Luminosity of Neowise

Question

So, I have been trying to figure out the bolometric luminosity of the comet C/2020 F3 (Neowise) on the 22nd of June, 2020. At that time, Neowise was $1.4$ AU away from Earth and had an apparent magnitude of $m=3$. By using the formula $$m=-2.5log\Bigl(\frac{F}{F_O}\Bigl)$$ and $$F=\frac{L}{4\pi D^2}$$ where $F_0$ is the flux of Vega, $F$ is the flux of the comet, $D$ is the distance from Earth to the comet. I found that the bolometric luminosity, $L$ ,of the comet Neowise was around $7.45\cdot10^{14}$ watts when it was $1.4$ AU away from Earth. However, on the 22nd of June, Neowise was also $0.4$ AU away from the Sun. I have tried to use the flux from the Sun at this distance to determine the luminosity of Neowise again. I have found the flux from the Sun at that distance to be $8488.26$ $Wm^{-2}$ using the above formula for flux, but now using $D=0.4 AU$. After that I thought of calculating the luminosity by using flux from the sun times the area of Neowise. Assuming the nucleus of Neowise has a diameter of $5 km$, and assuming that the comet is fully illuminated,

should I assume that the nucleus of Neowise is spherical or circular? And why should the 2 luminosities be different?

Answer 1

I think I get it - you are trying to calculate a luminosity based on some assumption about how much light is reflected/scattered from the Sun towards the Earth - hence the relevance of the flux from the Sun at the comet.

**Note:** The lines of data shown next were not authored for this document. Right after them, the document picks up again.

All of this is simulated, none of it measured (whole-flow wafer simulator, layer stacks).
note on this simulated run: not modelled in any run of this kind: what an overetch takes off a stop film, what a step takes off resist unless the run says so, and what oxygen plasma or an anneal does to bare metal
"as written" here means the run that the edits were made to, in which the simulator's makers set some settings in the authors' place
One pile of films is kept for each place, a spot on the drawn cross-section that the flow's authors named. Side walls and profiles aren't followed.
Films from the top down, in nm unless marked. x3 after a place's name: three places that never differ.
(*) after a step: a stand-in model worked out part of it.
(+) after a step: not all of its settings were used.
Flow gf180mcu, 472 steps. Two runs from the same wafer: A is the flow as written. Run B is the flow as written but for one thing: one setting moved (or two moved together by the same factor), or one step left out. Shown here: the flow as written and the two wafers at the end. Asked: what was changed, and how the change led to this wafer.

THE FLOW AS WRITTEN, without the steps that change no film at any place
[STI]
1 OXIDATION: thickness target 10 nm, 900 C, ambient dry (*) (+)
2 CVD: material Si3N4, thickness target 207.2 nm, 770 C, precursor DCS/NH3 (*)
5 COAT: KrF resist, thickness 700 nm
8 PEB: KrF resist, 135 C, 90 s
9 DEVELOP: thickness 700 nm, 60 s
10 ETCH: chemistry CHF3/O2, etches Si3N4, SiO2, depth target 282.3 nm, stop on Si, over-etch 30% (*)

I think it's very hard to adopt this approach. There is uncertainty about what is the appropriate geometry to use for the comet and how the reflection/scattering should be treated. It is doubtful that assuming a comet diameter of 5 km will be appropriate because I would have thought most of the light we see is scattered from a coma around the comet, not from the surface of the comet itself.